Rodri’s biggest flaw: Not being Fernandinho
Before we break down why the Spaniard isn’t upheld alongside his peers in the way he deserved to, let’s explore his start to life in East Manchester.
Rodri’s debut season had its ups and downs but that comes with the territory of playing as a lone pivot in a Guardiola system; a system that has had the likes of Busquets, Alonso and Fernandinho occupy that elusive No. 6 role.
And speaking of the latter- a connoisseur at not just winning the ball but finding a pass most of the game’s poster boys would be proud of alongside his trademark kick in the shins to make it that inch more horrible to play against. The Spanish international had to come in to fill in for a generational defensive midfielder like it’s nothing.
Question: At the start of the season, what is that one thing prime Ferna could do that Rodri couldn’t? Play as a lone pivot behind two free 8s- Silva and De Bruyne.
Going about his business under one of the best defensive coaches of our times in Diego Simeone, the Spanish international played in a side where the engine room had the likes of Partey and Koke as well. At City, he was alone in that engine room in front of a makeshift centre-back pairing of Fernandinho and Nicolas Otamendi. The days of Gimenez and Savic were long gone.
In more games than not, Rodri would deliver a 7/10 performance. But then again in certain games, to his discredit, teams could bypass him and he didn’t have the stamina of a long-distance runner, such as the Kante’s and the Fernandinho’s to be the embodiment of relentlessness. Instead, he seemed like a mere mortal and that wasn’t good enough.
And by basically snitching on Guardiola about admitting to City’s tactical fouling, their worst kept secret, you could tell the ex-Villareal man hadn’t got the memo about everything.
“I am learning new things, how to go, how to stay, when I have to do a tactical foul, when I have to jump. It’s good for me to learn new things.”
To be honest, Rodri’s biggest problem was that he wasn’t Fernandinho. But if there seems to be a theme of redemption when it comes to new signings in their sophomore seasons under Pep. Back then, the examples of Bernardo Silva and Riyad Mahrez stood out and bought Rodri the virtue of patience of some.
Is the fact that he quietly goes about his business while defensive midfielders are all about the war cries and the bandaged heads? Or is it the fact that he looks like he works in a bank- shirt tucked in, no skin fade and basically more Busquets and less Nainggolan that makes him underrated?
Your guess is as good as mine but in City’s 21-game winning run, while the likes of Ruben Dias, John Stones, Ilkay Gundogan and Phil Foden have been championed, there has been no mention of Rodri.

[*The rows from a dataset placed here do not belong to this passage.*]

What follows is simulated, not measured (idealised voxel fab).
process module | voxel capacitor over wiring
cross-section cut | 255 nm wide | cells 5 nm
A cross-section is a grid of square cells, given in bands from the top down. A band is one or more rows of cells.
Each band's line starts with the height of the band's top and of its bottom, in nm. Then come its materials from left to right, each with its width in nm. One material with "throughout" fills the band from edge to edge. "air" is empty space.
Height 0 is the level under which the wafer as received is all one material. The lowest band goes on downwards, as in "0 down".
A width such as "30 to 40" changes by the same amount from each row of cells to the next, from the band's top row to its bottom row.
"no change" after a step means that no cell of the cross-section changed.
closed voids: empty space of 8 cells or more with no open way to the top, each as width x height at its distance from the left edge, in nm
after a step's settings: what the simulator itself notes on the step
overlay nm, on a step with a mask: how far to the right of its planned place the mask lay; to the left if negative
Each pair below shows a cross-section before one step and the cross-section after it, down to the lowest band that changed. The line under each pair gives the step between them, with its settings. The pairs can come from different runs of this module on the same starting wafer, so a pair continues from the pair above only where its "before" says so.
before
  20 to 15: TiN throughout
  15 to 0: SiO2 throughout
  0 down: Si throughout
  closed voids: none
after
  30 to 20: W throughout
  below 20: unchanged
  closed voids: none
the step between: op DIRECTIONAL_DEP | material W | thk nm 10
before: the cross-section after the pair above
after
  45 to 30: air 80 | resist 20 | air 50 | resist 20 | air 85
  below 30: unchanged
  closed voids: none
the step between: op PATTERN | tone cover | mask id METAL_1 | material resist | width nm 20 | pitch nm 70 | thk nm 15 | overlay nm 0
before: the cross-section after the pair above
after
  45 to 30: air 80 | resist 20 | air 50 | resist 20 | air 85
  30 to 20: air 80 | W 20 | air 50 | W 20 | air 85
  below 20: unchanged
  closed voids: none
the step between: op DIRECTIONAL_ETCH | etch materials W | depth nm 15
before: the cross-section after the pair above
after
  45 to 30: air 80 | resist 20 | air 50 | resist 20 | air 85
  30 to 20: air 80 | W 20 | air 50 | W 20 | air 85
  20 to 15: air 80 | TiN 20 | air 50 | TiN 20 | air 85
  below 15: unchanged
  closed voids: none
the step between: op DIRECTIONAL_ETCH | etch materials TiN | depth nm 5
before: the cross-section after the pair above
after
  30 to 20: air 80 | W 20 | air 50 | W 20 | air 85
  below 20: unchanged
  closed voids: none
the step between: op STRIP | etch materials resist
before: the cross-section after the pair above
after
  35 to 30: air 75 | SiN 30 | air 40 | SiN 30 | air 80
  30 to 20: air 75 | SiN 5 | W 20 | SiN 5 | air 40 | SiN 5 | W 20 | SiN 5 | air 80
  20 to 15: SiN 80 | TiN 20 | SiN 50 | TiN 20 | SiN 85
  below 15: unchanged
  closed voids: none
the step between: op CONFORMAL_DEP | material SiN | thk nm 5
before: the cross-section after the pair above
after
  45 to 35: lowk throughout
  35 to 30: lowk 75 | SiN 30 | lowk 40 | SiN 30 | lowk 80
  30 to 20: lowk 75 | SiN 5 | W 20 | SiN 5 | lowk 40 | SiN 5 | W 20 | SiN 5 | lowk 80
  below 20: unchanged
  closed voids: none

Making 3.59 tackles and interceptions per 90 and 2.25 TklW (tackles in which the tackler’s team won possession of the ball) per game, the former Atleti man has been a beast this season. In comparison, his predecessor in Fernandinho made 2.94 tackles and interceptions and 1.16 TklW per 90 in the ‘Centurions’ season. Statistically, this is staggering considering the Brazilian was impenetrable throughout that campaign and is just an insight into how excellent Rodri has been.
Beyond the numbers, City’s anchor in midfield passes the eye test every time. His abilities as a technician have never been in doubt anyway. Roll back the clip for his pre-assist for Raheem Sterling’s goal against West Brom at the Hawthorns. A sumptuous pass over the top on the right channel for Riyad Mahrez to control with his in-step and put it on a plate for the Englishman. But Rodri isn’t one for the highlight reels.
Instead, he keeps things simple, keeping things ticking and making sure he stays press-resistant, even against the likes of Liverpool and Manchester United this campaign. You don’t get more Mr. Reliable than Rodri (and James Milner obviously).
In this campaign that has had a strong redemption arc and the likes of Stones, Cancelo, Shaw and Lingard have been unanimously appreciated, where’s the love for Rodri?
In the same vein, Højbjerg, Soucek and Rice have been given their flowers for shouts of being the best defensive midfielders in the country. Sure, they’ve been class but at West Ham, David Moyes operates a true double pivot while Jose Mourinho’s Spurs play on the backfoot and we have seen the odd game where Danish warrior has succumbed to an error off late.
This isn’t to force an agenda that Rodri is the best in the business- it is to emphasize the fact that he’s never been in the conversation. This is despite him operating in the most attacking system out of his peers, seeing Gundogan has been pushed into an advanced role and yet, the 24-year old hasn’t flinched. More than just the back 4, Rodri’s excellence has compounded to Guardiola’s men becoming a defensive behemoth.
It comes back to that Jürgen Klopp conversation about how Sadio Mane and Mo Salah aren’t world class everyday but Roberto Firmino is. United put the chokehold on City in their 0-2 win at the Etihad. The likes of Cancelo and De Bruyne were off the boil but somehow, Rodri was immense once again. Funnily enough, he even came the closest to scoring with his shot that hit the crossbar. This of course proves as a minute example of the fact that the Spaniard is extraordinarily consistent.
Rodri’s not one for the back pages and the accolades. This thinkpiece isn’t meant to rant and rave about why he isn’t being mentioned as the guaranteed defensive midfielder in the Premier League Team of The Year. Just give the man the credit he deserves, he’s been incredible.